9 Replies Latest reply on Nov 26, 2018 2:47 PM by misterj

    1950x multi-threaded performance

    gwiesenekker

      Hi,

       

      I have a performance problem with a multi-threaded (CPU and memory intensive, not I/O intensive) program on a 1950X (ASUS PRIME X399-A motherboard,

      Corsair Vengeance LPX DDR4 4x16GB@3000 MHz memory): the performance drops by 50% when going from one to four threads. After having excluded semaphore locks and such as the cause of the problem I decided to run the same program on an Intel i7-7820HQ (Dell Precision 7520 motherboard, DDR4 4x16GB@2400MHz memory) in which case the performance drops by only 10%. OS is ubuntu 18.04, kernel version is 4.15.0-38-generic, GCC version is 7.3.0.

       

      Any ideas what could be causing this difference/how I can improve the multi-threaded performance on the 1950X?

       

      Thanks,

      Gijsbert

        • Re: 1950x multi-threaded performance
          misterj

          Gijsbert, this, at least might, be interesting: Level1 It does have some interesting tools.  Enjoy, John.

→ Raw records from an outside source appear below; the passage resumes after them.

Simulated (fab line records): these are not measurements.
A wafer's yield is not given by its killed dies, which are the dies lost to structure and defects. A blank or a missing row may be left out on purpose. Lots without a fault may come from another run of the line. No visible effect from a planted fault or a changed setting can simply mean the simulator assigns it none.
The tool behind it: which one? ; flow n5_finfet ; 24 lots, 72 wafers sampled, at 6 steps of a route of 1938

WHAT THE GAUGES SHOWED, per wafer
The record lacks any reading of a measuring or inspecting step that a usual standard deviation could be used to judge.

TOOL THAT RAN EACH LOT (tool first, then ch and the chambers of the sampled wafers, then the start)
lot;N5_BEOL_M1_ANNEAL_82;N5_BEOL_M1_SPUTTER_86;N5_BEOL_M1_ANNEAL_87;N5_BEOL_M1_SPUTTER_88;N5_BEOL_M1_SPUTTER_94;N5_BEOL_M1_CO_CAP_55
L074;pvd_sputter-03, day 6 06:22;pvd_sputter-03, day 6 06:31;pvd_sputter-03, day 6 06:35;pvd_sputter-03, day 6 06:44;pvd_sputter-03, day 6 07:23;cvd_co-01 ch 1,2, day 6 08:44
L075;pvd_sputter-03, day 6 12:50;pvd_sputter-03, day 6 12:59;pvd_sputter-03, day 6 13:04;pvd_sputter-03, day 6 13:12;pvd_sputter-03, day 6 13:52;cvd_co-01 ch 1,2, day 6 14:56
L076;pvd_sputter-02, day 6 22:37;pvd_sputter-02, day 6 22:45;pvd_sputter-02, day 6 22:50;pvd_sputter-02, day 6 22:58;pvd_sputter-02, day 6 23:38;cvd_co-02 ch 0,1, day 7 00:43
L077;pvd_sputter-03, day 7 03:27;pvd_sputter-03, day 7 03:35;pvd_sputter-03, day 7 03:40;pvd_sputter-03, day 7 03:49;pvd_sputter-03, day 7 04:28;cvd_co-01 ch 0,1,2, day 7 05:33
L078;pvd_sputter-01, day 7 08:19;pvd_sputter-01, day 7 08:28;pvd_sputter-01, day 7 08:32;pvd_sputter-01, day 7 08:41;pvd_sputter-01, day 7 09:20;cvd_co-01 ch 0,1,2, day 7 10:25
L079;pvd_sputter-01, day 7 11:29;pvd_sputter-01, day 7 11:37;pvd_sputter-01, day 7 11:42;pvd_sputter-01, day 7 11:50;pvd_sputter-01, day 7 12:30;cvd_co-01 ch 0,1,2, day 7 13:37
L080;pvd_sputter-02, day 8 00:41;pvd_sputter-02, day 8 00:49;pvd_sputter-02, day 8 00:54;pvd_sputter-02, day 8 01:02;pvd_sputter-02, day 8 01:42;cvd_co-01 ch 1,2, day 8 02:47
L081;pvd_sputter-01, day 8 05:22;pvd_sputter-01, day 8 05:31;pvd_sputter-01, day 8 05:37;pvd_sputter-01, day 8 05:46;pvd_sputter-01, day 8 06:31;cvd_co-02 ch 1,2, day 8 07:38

          • Re: 1950x multi-threaded performance
            gwiesenekker

            Hi,

             

            I have done some more research into this. I have used different profilers (gprof and my own high-resolution code-profiler), different compilers (gcc and aocc/clang), different algorithms (no hash tables, replaced semaphores by crc32 protected memcpy) but the results are the same: the self-time of all functions (also simple functions that do no call other functions and are not often invoked) slow down by an average factor of 0.6 when going from 1 to 2 threads and by an average factor of 0.4 when going from 1 to 4 threads. The only thing I notice at the operating system level is that when I execute 1/2/4 threads 'cat /proc/cpuinfo' shows 2/4/8 CPU's going from 2.1 to 3.7Ghz, whereas you perhaps expect 1/2/4 CPU's. 'htop' shows the expected 1/2/4 threads and the corresponding 100/200/400% CPU usage.

             

            Any suggestions?

             

            Regards,

            Gijsbert

             

            • Re: 1950x multi-threaded performance
              gwiesenekker

              Hi,

               

              I have now run a couple of sysbench (version 1.0.11) benchmarks, and the 'sysbench --test=memory --num-threads=N run' shows that 'MiB transferred/sec' decreases from 5564, 3024 to 2154 for 1/2/4 threads on my 1950x system, but increases from 5944, 7010 to 9272 for 1/2/4 threads on my i7-7820HQ system..

               

              How does this test scale on your 1950x system?

               

              Regards,

              Gijsbert

              • Re: 1950x multi-threaded performance
                gwiesenekker

                Hi,

                 

                A comment in the memory benchmark from SiSandra 'We finally discover an issue – TR (just like Ryzen) memory latencies (in-page, random access pattern) are huge – almost 3x higher than Intel’s.' allowed me to find the root-cause: you have to set the thread affinity on 1950x! My first attempt (associate thread 0 with CPU 0, thread 1 with CPU 1 etc.) already greatly improved the multi-threaded performance of my program.

                 

                Regards,

                Gijsbert

                  • Re: 1950x multi-threaded performance
                    gwiesenekker

                    FYI, here are 'sysbench --test=memory --num-threads=N run' results without and with setting the thread affinity. They speak for themselves:

                     

                    $ sysbench --threads=1 --test=memory run | grep -i mib/sec

                    62991.16 MiB transferred (6297.75 MiB/sec)

                    $ sysbench --threads=2 --test=memory run | grep -i mib/sec

                    31019.36 MiB transferred (3101.29 MiB/sec)

                    $ taskset 0x3 sysbench --threads=1 --test=memory run | grep -i mib/sec

                    61560.52 MiB transferred (6154.75 MiB/sec)

                    $ taskset 0x3 sysbench --threads=2 --test=memory run | grep -i mib/sec

                    102400.00 MiB transferred (10305.26 MiB/sec)

                     

                    Regards,

                    Gijsbert